By Thomas James
Jul 5, 2015
(Acclaimed News) The latest analytical report from Transparency International has revealed that the majority of lobbying meetings involving the European Commissioners and their staff were actually held with corporate managers. The EU declares the number of lobbying meetings it has approximately every six months.
Between December 2014 and June 2015 analysis showed that there were a total of 4,318 meetings declared by the most senior EU officials, and more than 75% of these were with corporate lobbyists. That compared to 18% with NGOs, a mere 4% with various think tanks, and finally 2% with local authorities. Three of the most active lobbyists were Google, General Electric, and Airbus. They all had between 25 and 29 meetings apiece, which is not surprising as Commission decisions could make them billions, or cost them billions. Google and General Electric happen to have two of the largest lobbying budgets in Brussels, both declaring annual budgets of 3.5 million Euros.
Compared to the US for example the EU declaration of lobbying interests is really lax, and relatively recent too. Despite the introduction of the Transparency Register lobbyists do not have to declare anything if they do not wish to.
Some of the biggest lobbying consultants and firms have refused to register or co-operate with the Transparency Register. Lawyers, lobbyists, and companies do not have to belong to the register, and they can declare whatever they want to declare to the EU. One leading lobbyist in Brussels, Daniel Gueguen stated to New Europe that “the whole thing is useless.”

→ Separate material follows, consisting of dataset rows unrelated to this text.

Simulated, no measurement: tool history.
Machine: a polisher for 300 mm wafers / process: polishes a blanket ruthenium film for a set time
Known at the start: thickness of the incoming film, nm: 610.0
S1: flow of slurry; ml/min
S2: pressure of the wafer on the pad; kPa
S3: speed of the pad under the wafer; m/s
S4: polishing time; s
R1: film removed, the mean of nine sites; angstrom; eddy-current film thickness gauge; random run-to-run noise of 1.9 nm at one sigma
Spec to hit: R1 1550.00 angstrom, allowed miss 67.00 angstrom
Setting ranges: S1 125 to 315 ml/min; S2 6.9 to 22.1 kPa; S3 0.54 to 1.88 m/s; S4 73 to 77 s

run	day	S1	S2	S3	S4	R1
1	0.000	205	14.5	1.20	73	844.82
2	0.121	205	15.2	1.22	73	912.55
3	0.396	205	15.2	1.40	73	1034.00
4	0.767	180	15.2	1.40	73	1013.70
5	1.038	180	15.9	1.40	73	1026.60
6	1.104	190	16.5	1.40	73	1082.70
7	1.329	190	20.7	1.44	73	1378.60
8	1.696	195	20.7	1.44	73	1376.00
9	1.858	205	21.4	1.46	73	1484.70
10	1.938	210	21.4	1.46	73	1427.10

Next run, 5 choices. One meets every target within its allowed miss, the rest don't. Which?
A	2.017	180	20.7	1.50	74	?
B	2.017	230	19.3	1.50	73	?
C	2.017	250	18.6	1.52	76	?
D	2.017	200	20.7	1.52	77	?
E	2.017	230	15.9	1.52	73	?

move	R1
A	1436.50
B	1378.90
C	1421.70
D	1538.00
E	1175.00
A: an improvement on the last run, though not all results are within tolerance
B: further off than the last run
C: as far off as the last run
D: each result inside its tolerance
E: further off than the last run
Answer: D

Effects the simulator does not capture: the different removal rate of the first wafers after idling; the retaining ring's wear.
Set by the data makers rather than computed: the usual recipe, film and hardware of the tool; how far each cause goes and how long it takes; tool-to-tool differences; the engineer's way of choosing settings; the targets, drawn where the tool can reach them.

There have been 7,908 organisations, which have signed up to the Transparency Register, 4,879 of these seek to change, or influence the political decisions made by the EU in the interests of the companies they represent. With budgets of 4.5 – 5 million Euros for lobbying, Exxon, Shell, and Microsoft are the three companies that spend the most money in Brussels every year.
Figures from the first six months of the register indicate that there is a strong link between how much money a company spends on lobbying and how many meetings it can expect, particularly in relation to finance, information technology, and energy sectors.
It is apparent from the figures that the lobbyists representing the bigger corporations are more likely to meet the EU commissioner or official by themselves. The small community groups from civil society are more likely to end up in larger round table groups. Contrast that with the larger NGOs such as Greenpeace that grab the lions’ share of meetings with the commissioners in the portfolios closest to their interests such as energy.
The available data is only the tip of the iceberg, as only 1% of the EU Commission is shown (the 99% below the top is hidden) and only a fifth of the registered lobbyists have had their meetings declared. In other words the meetings that 80% of the 7,821 registered organisations that have meetings in Brussels are not recorded. This includes the EU team and the lobbyists involved in framing the free trade TPP with the US.
Whilst issuing figures about the meetings that the most important EU Commissioners and officials is a start it is still a long way short of the full transparency that some parts of the media and groups like Transparency International EU. Their Director, Carl Dolan argues that the current scheme needs to cover all the parts of the EU so that the public can have greater confidence that everything is being declared. Until that happens it will not be surprising that not all the public trusts the decisions made by the EU.
Whilst being on the register remains voluntary Dolan argued that some of the largest lobbying legal firms with Brussels offices will avoid signing up to it. Transparency International EU stated that firms like Clifford Chase and Sidley Austin were registered in Washington DC because it is mandatory to do so but not in Brussels.
Even the firms and the lobbyists that are on the register do not have to disclose information. They can declare as much, or as little as they chose to do so. For instance, many of the main European and global banking firms are registered yet never provide details of their meetings, or which Commissioners they have met.
Clearly whilst the Transparency Register is a start of gaining information about the lobbying of the EU, it is a very limited one. For the moment it would seem that the data obtained will be limited in scope, and it’s accuracy open to considerable levels of doubt.